By: Carol G. Schley, Clark Hill PLC
In a reported decision, the Michigan Court of Appeals recently clarified the circumstances that constitute an “adverse employment action” sufficient to establish a claim under Michigan’s Whistleblower’s Protection Act (“WPA”).
In Smith v. City of Flint, 2015 Mich. App. 2061 (Nov. 5, 2015), the plaintiff was a Flint police officer who was employed full time as the police union president, handling grievances filed by police officers during the day shift on a full-time basis. However, this position was eliminated in April 2012, by order of Flint’s emergency manager. Despite this, the plaintiff continued handling union grievances full-time.

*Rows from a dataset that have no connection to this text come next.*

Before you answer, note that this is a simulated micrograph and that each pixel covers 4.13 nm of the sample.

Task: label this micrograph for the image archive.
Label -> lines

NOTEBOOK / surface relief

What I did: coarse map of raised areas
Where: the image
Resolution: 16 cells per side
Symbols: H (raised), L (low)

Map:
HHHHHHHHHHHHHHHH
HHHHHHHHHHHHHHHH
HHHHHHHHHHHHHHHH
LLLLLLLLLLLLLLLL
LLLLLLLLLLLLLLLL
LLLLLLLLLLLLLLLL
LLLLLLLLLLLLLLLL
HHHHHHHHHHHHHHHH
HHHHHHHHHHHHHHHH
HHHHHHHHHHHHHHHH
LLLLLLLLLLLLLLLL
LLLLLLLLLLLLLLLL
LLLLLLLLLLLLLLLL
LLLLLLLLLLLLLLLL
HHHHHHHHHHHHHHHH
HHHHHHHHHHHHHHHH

In late 2012, a millage was passed providing additional funds for public safety. The plaintiff publicly complained that these millage funds were not being used by Flint to hire as many police officers as possible. In March 2013, the police chief reassigned Plaintiff to an overnight road patrol position in a neighborhood Plaintiff asserted was one of Flint’s most dangerous. Plaintiff then filed a WPA claim against his employer, claiming his reassignment was in retaliation for his public complaints about the use of millage funds. The employer prevailed at the trial court on the grounds that Plaintiff’s reassignment did not constitute an “adverse employment action” under the WPA.
On appeal, the court noted that, to establish a WPA claim, Plaintiff was required to show: (1) that he was engaged in a protected activity as defined by the act; (2) that the employer took an adverse employment action against him; and (3) that a causal connection existed between his protected activity and the adverse employment action. Id. at *5. First, focusing on the 2nd element, the court held that “abstract” adverse employment actions were insufficient to prove a claim, and instead the plaintiff was required “to show that he was discharged, threatened, or otherwise discriminated against, such that his compensation, terms, conditions, location or privileges of employment were affected.” Id. at *9. The court further held that the action taken against the plaintiff “must be more than a mere inconvenience or an alteration of job responsibilities, and there must be some objective basis for demonstrating that the change is adverse because a plaintiff’s subjective impressions as to the desirability of one position over another are not controlling.” Id.
Applying this standard, the court held that plaintiff’s reassignment from handling union grievances to patrol duty was not an adverse employment action under the WPA, as the court did not see this reassignment as a material change in the “location” of plaintiff’s employment. “We discern the statute’s reference to a change in location to be a significant, objective one, such as a move from one city to another or from one location to another of an employer with multiple offices. Here, the area where officers patrol within the same city they swore to protect concerns job assignments, not a matter of location. As a result, plaintiff’s assignment to a particular patrol duty within the city of Flint, objectively, is simply not covered by the WPA.” Id. at *10-*11.
The court also held that Plaintiff could not establish a WPA claim on two other grounds: (1) he failed to file his WPA claim within 90 days of the alleged adverse employment action as required by the statute; and (2) Plaintiff’s complaints about the city’s use of millage funds did not constitute a “protected activity” under the WPA, since his complaints did not concern an alleged violation of the law by the city, but instead merely his disagreement with legitimate policy decisions made by the city. Id. at *13.
The Smith case is helpful to employers as it clarifies that an adverse employment action under the WPA must be based upon more than an employee’s subjective belief that a change in job responsibilities is adverse. Instead, whether an action constitutes an adverse employment action as defined by the WPA is looked at from an objective point of view. The Smith case also recognizes that routine job-related decisions by an employer (e.g., an adjustment in an employee’s work duties) may not rise to the level of an adverse employment action. However, employers must be mindful that employees who report or who are planning to report a suspected violation of the law to authorities cannot be retaliated against by their employer based upon such reporting. If you face a situation where an employee had engaged in such conduct, it is best to consult with legal counsel to ensure that no actions are taken against the employee that could give rise to a claim under the WPA.